How does this program work?
===========================

Interface between python and the calculation module
----------------------------------------------------
A core requirement for this program was the ability to seamlessly integrate different quantum chemistry software packages (eg. Orca, Gaussian, RSA, CREST, etc ).
The difficulty in managing these different tools is that they all have different input and output formats.
To allow for a single work_manager class to manage all these different tools, 
a template class was created from which all calculation tool classes inherit a common interface structure.

This template class provides a few basic functions that the work manager uses to interact with the calculation module.
This approach allows the usage of any quantum chemistry software as long as a corresponding child class of the template is implemented.

The main functions of the template are:

- creating the slurm script that will be submitted to the server.
- preparing the jobs that will be submitted to the server.
- checking the status of the jobs that are currently running on the server.
- collecting results from the server and storing them in the correct location.
- submitting new jobs and restarting failed jobs.

All of these functions depend on the used quantum chemistry software package.
However this interface should cover all aspects needed for the usage of any software package with this program.

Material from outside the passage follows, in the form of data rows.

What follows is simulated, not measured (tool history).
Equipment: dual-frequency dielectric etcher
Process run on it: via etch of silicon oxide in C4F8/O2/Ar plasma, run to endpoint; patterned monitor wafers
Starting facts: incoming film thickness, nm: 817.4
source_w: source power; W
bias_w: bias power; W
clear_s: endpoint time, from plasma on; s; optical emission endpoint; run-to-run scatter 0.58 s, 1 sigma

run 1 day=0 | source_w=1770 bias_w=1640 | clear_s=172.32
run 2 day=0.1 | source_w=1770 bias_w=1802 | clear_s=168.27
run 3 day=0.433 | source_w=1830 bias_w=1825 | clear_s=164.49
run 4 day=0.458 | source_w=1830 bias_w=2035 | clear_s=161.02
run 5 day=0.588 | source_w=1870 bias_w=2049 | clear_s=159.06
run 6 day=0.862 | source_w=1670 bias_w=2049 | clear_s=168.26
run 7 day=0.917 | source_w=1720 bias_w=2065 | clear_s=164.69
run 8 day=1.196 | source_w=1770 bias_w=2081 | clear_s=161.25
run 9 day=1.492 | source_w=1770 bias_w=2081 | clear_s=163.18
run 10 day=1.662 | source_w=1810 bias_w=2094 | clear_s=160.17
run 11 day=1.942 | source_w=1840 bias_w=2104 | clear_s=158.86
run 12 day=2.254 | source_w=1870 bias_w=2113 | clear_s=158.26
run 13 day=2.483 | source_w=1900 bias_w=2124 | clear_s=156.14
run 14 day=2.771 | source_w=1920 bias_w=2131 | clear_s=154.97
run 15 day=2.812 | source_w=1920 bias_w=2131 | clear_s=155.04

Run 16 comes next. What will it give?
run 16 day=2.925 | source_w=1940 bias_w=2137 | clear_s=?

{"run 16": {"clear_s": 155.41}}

Three layers of abstraction
---------------------------

The core of this program is divided into three different layers.
The inner most layer is the **JOB**, the second is the **work_manager** and the outer most layer is the **batch_manager**.

.. image:: worker_diagram.png
   :alt: Description of the image
   :width: 400px
   :align: center

| The **JOB** is the most basic unit of work. It is a single calculation that needs to be done.
  For an orca calculation, the job would contain the desired molecule and the orca input file. 
  Each job can be in different stages depending on its process. 
| These stages go from *initialized* -> *submitted* -> *running* -> *returned* -> *finished*
| Jobs only have information about themselves and their current status.


| The **work_manager** is responsible for managing the jobs. It is the layer that interacts with the calculation module.
 In the beginning each work_manager is given a list of jobs and a single calculation config. This config contains the settings for one specific operation (basis set, functional, optimization *or* single point calculation, etc.)
 The config will also determine which calculation module (e.g Orca) will be used.
 As mentioned before each calculation module has a common interface that the work_manager can use to interact with the calculation module.
 Through the calculation module the work manager will create all necessary input files and folders and submit the jobs via *slurm*.
 It then enters a loop to continually check and update the status of the jobs.
| Prepare new jobs -> Submit jobs -> Check submitted jobs -> Manage returned jobs -> Check if all jobs are done -> Wait -> Repeat
| Should new input files appear in its managed directories the new calculation will be initialized and submitted.
 Once all its jobs are finished it will automatically shut off.
| The work_manager only has information about the jobs it is managing and its own calculation config.


The **batch_manager** is the outer most layer and is responsible for managing the *work_managers*.
It is given a list of molecules and a list of calculations as well as the order in which these calculations have to be performed.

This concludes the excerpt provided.